Forty-four per cent of teachers worked more than 50 hours a week, 23 per cent over 60 and almost 70 per cent said their workload had increased, with administration, assessment and new courses causing the extra work. Three-quarters said they had noticed an increase in their own and colleagues' absences through stress-related causes; 56 per cent said factors such as inspections, curriculum demands and budget cuts had increased their workload and 77 per cent described their job as a stressful occupation.
ATL president Roger Green, announcing the helpline initiative in his conference address in Harrogate last week, said the association's headquarters was 40 times more likely to deal with a teacher suffering from stress or ill health than with an industrial dispute.
Only the other day, he said, the round-the-clock ATL legal helpline, set up last June, took its thousandth call. This was causing concern as most of the calls were about marital worries.

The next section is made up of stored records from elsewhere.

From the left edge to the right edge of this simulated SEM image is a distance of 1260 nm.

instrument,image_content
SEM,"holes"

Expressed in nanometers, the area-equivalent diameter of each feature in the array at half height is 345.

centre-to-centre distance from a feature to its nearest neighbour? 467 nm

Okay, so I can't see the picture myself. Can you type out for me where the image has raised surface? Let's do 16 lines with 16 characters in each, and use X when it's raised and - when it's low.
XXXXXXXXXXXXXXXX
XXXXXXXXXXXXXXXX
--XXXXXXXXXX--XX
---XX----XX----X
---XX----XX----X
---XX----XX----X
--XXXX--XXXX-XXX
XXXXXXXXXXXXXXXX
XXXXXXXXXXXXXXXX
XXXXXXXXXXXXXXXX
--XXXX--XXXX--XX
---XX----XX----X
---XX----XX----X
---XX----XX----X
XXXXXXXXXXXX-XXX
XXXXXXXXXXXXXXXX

"The stresses and strains of teaching are not just confined to the classroom or the school building... They are pulling at the very heart of family life."
This was one of three survey findings presented to the conference to back up debates. On Wednesday the subject was class size: on Thursday, inspections. The 25 branch secretaries in a geographical spread of education authorities unanimously agreed that with financial reductions and impending cuts class sizes would increase. Many said they already had. Nineteen said there would be job losses: 300 in one authority to single figures in others.
Although more than half of teachers questioned about inspections by the Office for Standards in Education found inspectors helpful and polite, 37 per cent said they were "arrogant, rude or bullying".
All branch officials said teachers had complained of increased workload and stress because of inspections and more than half said they noticed increased absence after an inspection.